RE: [PATCH v2 08/10] iommufd/device: Use iommu_group_replace_domain()

From: Tian, Kevin
Date: Wed Feb 08 2023 - 23:03:11 EST


> From: Nicolin Chen <nicolinc@xxxxxxxxxx>
> Sent: Wednesday, February 8, 2023 5:18 AM
>
> iommu_group_replace_domain() is introduced to support use cases where
> an
> iommu_group can be attached to a new domain without getting detached
> from
> the old one. This replacement feature will be useful, for cases such as:
> 1) vPASID mode, when a guest wants to replace a single pasid (PASID=0)
> table with a larger table (PASID=N)
> 2) Nesting mode, when switching the attaching device from an S2 domain
> to an S1 domain, or when switching between relevant S1 domains.
> as it allows these cases to switch seamlessly without a DMA disruption.
>
> So, call iommu_group_replace_domain() in the iommufd_device_do_attach().
> And add a __iommmufd_device_detach helper to allow the replace routine
> to
> do a partial detach on the current hwpt that's being replaced. Though the
> updated locking logic is overcomplicated, it will be eased, once those
> iopt_table_add/remove_ioas and list_add/del calls are moved to hwpt's
> allocation/destroy() functions in the coming nesting series, as that'll
> depend on a new ->domain_alloc_user op in the iommu core.

then why not moving those changes into this series to make it simple?

>
> Also, block replace operations that are from/to auto_domains, i.e. only
> user-allocated hw_pagetables can be replaced or replaced with.

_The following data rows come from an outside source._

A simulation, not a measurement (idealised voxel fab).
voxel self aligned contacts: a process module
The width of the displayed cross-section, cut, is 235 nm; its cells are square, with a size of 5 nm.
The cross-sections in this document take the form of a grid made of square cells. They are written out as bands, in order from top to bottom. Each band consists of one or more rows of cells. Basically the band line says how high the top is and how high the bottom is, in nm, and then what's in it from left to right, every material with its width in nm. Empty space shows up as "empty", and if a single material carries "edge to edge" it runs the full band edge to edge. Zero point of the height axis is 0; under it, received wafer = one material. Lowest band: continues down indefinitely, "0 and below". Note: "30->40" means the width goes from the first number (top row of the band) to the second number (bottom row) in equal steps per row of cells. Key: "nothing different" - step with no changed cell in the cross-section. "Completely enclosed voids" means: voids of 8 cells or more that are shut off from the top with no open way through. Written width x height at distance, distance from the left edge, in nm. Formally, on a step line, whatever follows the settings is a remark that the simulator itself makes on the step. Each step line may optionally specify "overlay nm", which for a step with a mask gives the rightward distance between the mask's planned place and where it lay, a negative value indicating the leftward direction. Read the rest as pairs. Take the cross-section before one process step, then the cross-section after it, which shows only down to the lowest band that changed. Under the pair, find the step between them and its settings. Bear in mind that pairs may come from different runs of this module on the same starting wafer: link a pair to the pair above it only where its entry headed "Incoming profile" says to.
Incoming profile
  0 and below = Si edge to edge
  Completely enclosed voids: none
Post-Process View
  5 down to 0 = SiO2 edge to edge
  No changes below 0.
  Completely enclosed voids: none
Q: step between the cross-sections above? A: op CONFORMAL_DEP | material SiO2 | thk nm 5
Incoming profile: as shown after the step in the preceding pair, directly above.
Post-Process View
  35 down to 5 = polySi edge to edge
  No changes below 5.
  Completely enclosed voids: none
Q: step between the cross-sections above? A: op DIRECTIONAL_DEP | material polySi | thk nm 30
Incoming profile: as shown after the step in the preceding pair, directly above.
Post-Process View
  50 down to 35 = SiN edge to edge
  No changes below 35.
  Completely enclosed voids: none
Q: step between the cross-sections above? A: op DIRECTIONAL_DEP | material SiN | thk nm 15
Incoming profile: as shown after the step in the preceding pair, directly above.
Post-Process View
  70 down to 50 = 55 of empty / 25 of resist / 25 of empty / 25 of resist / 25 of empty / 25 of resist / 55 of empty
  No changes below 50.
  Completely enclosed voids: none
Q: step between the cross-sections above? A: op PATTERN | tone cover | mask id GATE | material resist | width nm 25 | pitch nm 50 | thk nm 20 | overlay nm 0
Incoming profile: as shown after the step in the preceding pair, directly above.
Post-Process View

where does this restriction come from? iommu_group_replace_domain()
can switch between any two UNMANAGED domains. What is the extra
problem in iommufd to support from/to auto domains?

>
> Signed-off-by: Nicolin Chen <nicolinc@xxxxxxxxxx>
> ---
> drivers/iommu/iommufd/device.c | 101 +++++++++++++++++-------
> drivers/iommu/iommufd/iommufd_private.h | 2 +
> 2 files changed, 76 insertions(+), 27 deletions(-)
>
> diff --git a/drivers/iommu/iommufd/device.c
> b/drivers/iommu/iommufd/device.c
> index b8c3e3baccb5..8a9834fc129a 100644
> --- a/drivers/iommu/iommufd/device.c
> +++ b/drivers/iommu/iommufd/device.c
> @@ -9,6 +9,8 @@
> #include "io_pagetable.h"
> #include "iommufd_private.h"
>
> +MODULE_IMPORT_NS(IOMMUFD_INTERNAL);
> +
> static bool allow_unsafe_interrupts;
> module_param(allow_unsafe_interrupts, bool, S_IRUGO | S_IWUSR);
> MODULE_PARM_DESC(
> @@ -194,9 +196,61 @@ static bool
> iommufd_hw_pagetable_has_group(struct iommufd_hw_pagetable *hwpt,
> return false;
> }
>
> +/**
> + * __iommmufd_device_detach - Detach a device from idev->hwpt to
> new_hwpt

'from ... to ...' means a replace semantics. then this should be called
iommufd_device_replace_hwpt().

> + * @idev: device to detach
> + * @new_hwpt: new hw_pagetable to attach (pass in NULL for a simple
> detach)
> + * @detach_group: flag to call iommu_detach_group
> + *
> + * This is a cleanup helper shared by the replace and detach routines.
> Comparing
> + * to a detach routine, a replace routine only needs a partial detach
> procedure:
> + * it does not need the iommu_detach_group(); it will attach the device to a
> new
> + * hw_pagetable after a partial detach from the currently attached
> hw_pagetable,
> + * so certain steps can be skipped if two hw_pagetables have the same IOAS.
> + */
> +static void __iommmufd_device_detach(struct iommufd_device *idev,
> + struct iommufd_hw_pagetable
> *new_hwpt,
> + bool detach_group)
> +{
> + struct iommufd_hw_pagetable *hwpt = idev->hwpt;
> + struct iommufd_ioas *new_ioas = NULL;
> +
> + if (new_hwpt)
> + new_ioas = new_hwpt->ioas;
> +
> + mutex_lock(&hwpt->devices_lock);
> + list_del(&idev->devices_item);
> + if (hwpt->ioas != new_ioas)
> + mutex_lock(&hwpt->ioas->mutex);

I think new_ioas->mutext was meant here.

> + if (!iommufd_hw_pagetable_has_group(hwpt, idev->group)) {
> + if (list_empty(&hwpt->devices)) {
> + iopt_table_remove_domain(&hwpt->ioas->iopt,
> + hwpt->domain);
> + list_del(&hwpt->hwpt_item);
> + }

I'm not sure how this can be fully shared between detach and replace.
Here some work e.g. above needs to be done before calling
iommu_group_replace_domain() while others can be done afterwards.